Friday, June 12, 2009

Tower of Babel


Sometimes, when I overhear people speaking in a language other than English, I am struck with the desire to understand what they are saying. It’s as if they are in another place, and I want to enter their world, even if only for a moment. Language separates us, it seems, and I find it frustrating.

I have two clients who immigrated to the U.S. many years ago. They speak English very well and, in fact, have both written books in English. Yet, behind the words are other cultures, other ways of looking at the world. I learned this lesson back in college a lifetime ago when I dated a student from South America. His worldview was Brazilian, and though we were using English words in our conversations, often we didn’t seem to be getting through to each other. He spoke from his culture, and I listened from mine.

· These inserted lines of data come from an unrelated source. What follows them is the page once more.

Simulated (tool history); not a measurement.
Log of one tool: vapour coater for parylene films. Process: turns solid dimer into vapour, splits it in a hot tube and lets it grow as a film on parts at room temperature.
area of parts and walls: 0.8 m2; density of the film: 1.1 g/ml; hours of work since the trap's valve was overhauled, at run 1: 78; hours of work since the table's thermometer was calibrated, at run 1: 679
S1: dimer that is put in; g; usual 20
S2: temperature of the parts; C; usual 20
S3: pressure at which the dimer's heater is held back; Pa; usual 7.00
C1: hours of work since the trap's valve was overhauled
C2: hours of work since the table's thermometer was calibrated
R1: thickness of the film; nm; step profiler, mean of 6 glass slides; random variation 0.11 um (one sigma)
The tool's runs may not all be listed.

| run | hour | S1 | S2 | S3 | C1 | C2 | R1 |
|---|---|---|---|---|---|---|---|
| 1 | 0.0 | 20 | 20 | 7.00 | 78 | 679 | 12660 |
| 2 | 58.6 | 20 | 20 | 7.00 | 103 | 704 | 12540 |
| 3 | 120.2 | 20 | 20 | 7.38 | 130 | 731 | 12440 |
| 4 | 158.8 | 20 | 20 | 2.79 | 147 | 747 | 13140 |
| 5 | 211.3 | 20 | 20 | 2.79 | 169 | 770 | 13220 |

I’ve been pondering this lately because I realize that the same miscommunication occurs between people who speak the same language — people who are related, who have grown up together, or who know each other well. In families, sometimes, it seems that like one person is speaking Greek and another Chinese. Consider two siblings who are engaged in a heated discussion. They report the argument to their mother. Ironically, both recall exactly the same words. “She said this; I said that.” But the interpretation of those words is wildly different. Whom does mom believe? Both children are reporting the conversation the way they heard it, but apparently, what they heard is poles apart.

It wasn’t always that way according to the Old Testament. Once upon a time, everyone spoke the same language. After the great flood (the one where Noah built the ark), supposedly, they all moved east and ended up in the city of Babel There, they built a huge tower that would reach all the way to heaven. They dedicated their tower not to God, but to the glory of man. As the story goes, God was not happy about that and expressed His displeasure by scattering the people all over the earth and making them speak different languages. That was the biblical origin of miscommunication and misunderstanding.

However it began, we’ve had thousands of years and about as many books to help us fix the problem. I’ve actually written one or two of those books. Yet, frankly, I don’t think my communication skills are any better than anyone else’s. My books and most of the others I’ve read are about communication skills: how to ask questions, summarize what you’ve heard, keep the conversation on track, etc. But I’m not at all sure that skills alone will do the trick. If I say “Why are you doing that?” and you hear, “Don’t do that!” we’re off the bad start.

We hear and interpret words based on our individual perception, which filters what comes in through our senses (what we hear and see and touch) and all of our life experience (what we recognize from our store of memory). No two people hear or see things the same way; no two people have the same life experience. Thus, no two people interpret a spoken message the same way.

So, what we still have in our sophisticated, educated, enlightened society is a modern version of the Tower of Babel.